The six-part drama currently filming in Finland, is produced by Funfar in co-production with Fireframe and support from Business Finland.

The €10m Finnish sports drama series set in the motorcycle racing world in the 1970s, stars rising talent Tom Rejström (Yellow Sulphur Sky) as Finnish motorcycle legend Jarno Saarinen, and Sanna Koivisto (The Knocking, Stop Nyqvist) as Saarinen’s 19-year-old girlfriend Soili.

The adrenaline-filled drama was pitched at Content London on Wednesday among ‘Hot Properties’ by producer Timo Vierimaa, and seasoned screenwriter Sami Keski-Vähälä, regular writing partner to Mika Kaurismäki. The partners are part of Helsinki-based Funfar, co-owned by actor/writer Ville Myllyrinne.
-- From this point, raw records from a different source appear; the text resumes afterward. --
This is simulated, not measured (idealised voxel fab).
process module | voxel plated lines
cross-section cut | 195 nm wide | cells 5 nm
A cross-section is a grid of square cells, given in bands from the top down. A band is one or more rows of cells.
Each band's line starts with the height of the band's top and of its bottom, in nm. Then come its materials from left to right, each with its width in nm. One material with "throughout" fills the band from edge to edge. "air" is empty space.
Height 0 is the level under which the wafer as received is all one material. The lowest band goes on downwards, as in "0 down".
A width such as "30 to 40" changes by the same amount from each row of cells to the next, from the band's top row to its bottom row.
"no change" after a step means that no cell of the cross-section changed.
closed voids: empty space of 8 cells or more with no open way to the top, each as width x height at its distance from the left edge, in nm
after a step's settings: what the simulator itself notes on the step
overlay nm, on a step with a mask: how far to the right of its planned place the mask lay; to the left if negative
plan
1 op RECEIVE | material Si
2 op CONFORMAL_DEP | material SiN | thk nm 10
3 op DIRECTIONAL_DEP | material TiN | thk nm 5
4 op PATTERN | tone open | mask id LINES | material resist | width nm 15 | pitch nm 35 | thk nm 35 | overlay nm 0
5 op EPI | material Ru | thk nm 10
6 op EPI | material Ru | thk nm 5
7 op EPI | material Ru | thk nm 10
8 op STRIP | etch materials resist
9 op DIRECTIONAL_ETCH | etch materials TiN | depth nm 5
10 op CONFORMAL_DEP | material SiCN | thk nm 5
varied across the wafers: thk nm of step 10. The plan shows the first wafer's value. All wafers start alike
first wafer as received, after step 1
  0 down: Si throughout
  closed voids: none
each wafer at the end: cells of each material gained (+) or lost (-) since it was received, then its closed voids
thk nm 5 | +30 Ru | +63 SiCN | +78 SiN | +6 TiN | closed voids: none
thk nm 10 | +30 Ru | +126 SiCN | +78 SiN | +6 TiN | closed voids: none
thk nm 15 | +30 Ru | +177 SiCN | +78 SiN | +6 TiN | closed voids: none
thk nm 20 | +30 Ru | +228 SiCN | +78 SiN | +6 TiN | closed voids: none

Speaking to nordicfilmandtvnews.com in London, Vierimaa and Keski-Vähälä said they have been working since 2015 on Ride Out, initially meant as a feature film. “We soon realised that the material would be better suited for a long-running series,” said the co-writer of Kaurismäki’s Gracious Night and The House of Branching Love.

The series follows amateur underdog Jarno, as he challenges an unbeatable champion on the international MOTO GP motorbike racing circuit, during its golden years in the 1970s. Supported by his girlfriend Soili, and camping out at each race to cut costs, Jarno rides to free himself from his family’s struggling funeral home. But to succeed, he must risk his life at every race, in a harsh competition with his fellow riders and brothers in arms on the track.

“At the time, the motorcycle sport was led by amateurs who would travel the world with their families, sleeping in tents, making their own meals - they were a bit like a travelling circus”, points out Vierimaa.

In his screenplay, Keski-Vähälä meticulously recreated the atmosphere of the time, through thorough research, speaking as well to the real Soili Karmen and widow to the great Jarno Saarinen, the only Finn to have won a motorcycle road racing world championship, but who sadly lost his life at Monza’s Grand Prix in 1973. But the series remains a fiction work with changes to real places and characters.

Jarmo Lampela, Head of Drama at Yle, himself a biker-fan, is thrilled to have backed the project from an early development stage. “I’m a kind of Sunday biker-driver, but of course, for anyone over 40 and interested in motorcycling, Jarno Saarinen was a true legend!”

For Lampela, the key for the series was to find the essence of the ‘big’ story behind the personal stories'. “It took half a year for Sami [Keski-Vähälä] to find the angle, which is how the amateur sport, gradually turned into a huge international business. The same happened with basketball and other sports, with manufacturers building teams and sportsmen becoming big stars on a pay roll. It was a fascinating era in the sports business,” Lampela observes.

The Head of Drama at the Finnish public service broadcaster, says having Swedish director Simon Kaijser on board was a match made in heaven”. “When the Funfar team approached him, Simon told them he is totally into motorcycle racing and rides on the tracks every year, so he perfectly knows what the story is about.”
Kaijser has directed over 20 films and series, including Don't Ever Wipe Tears Without Gloves, Before We Die and The Unlikely Murderer.

Filming of Ride Out is well under way. The first period of shooting in and around Imatra - home to the motorcycle Grand Prix of Finland from 1964 to 1982 - has ended and the second block will start in the spring 2023, around the Mediterranean and Europe.

The premiere on Yle is set for late 2023-early 2024.